A short post for today, I think.

As I continued reading Deuteronomy I was struck by two things.

The first is the continued sorting of things. So many of the laws are so very binary in nature. Things are this or they are that. They are clean or unclean. Good or bad. While I can see the value in these distinctions when one is in a scenario where obedience is key — which a harsh, difficult-to-survive environment is — it still seems so very rigid.

The other thing is the theme of choice. Very often monotheism paints itself as self-evident. There is only one God, and that everything else is fake. But that isn’t what’s said here, not really. The existence of other gods is acknowledged but it’s made clear that they are not the gods of Israel. That there is a choice for God’s people. It makes sense, in a way; if you work with different deities it’s easy to find that no matter how much you bat your eyelashes at them, if you are not theirs, they will not have you and will not show you favor. And yours will find you. Even if they aren’t what you expect.

Jumping forward a bit, it strikes me as I read these laws, these divisions, how radical Jesus really was. Living in a time when Christianity is the mainstream, establishment religion, it’s really hard to think of it as radical. Like any religion practiced by the dominant culture, leaders and public figures twist and seek to use it to their own ends — and in this case they have succeeded quite admirably.

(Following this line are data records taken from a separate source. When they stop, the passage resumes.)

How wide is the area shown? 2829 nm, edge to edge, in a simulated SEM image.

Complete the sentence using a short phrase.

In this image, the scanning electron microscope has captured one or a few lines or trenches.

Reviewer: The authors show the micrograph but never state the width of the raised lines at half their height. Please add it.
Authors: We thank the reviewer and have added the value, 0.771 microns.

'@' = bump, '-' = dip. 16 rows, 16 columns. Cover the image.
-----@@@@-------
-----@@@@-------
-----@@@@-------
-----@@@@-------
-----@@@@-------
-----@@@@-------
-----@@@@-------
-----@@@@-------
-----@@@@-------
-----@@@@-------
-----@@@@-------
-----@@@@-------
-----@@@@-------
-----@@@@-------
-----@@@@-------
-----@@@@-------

But looking at Christ’s teachings in the context of this system, I see how radical they really were. That they blew these distinctions and frameworks and divisions out of the water and opened up this whole messy world made up of shades of grey. Living in uncertainty is an incredibly radical (and uncomfortable) act and it seems to me that we often forget that. Because it’s tempting to look back at these divisions and find ways to pull them forward again; it gives the illusion of certainty and being right. But that’s all it is, an illusion.

At any rate, it’s an interesting experience to look at the sorting and division; to try to see where it would have provided safety and also where it would have created pain.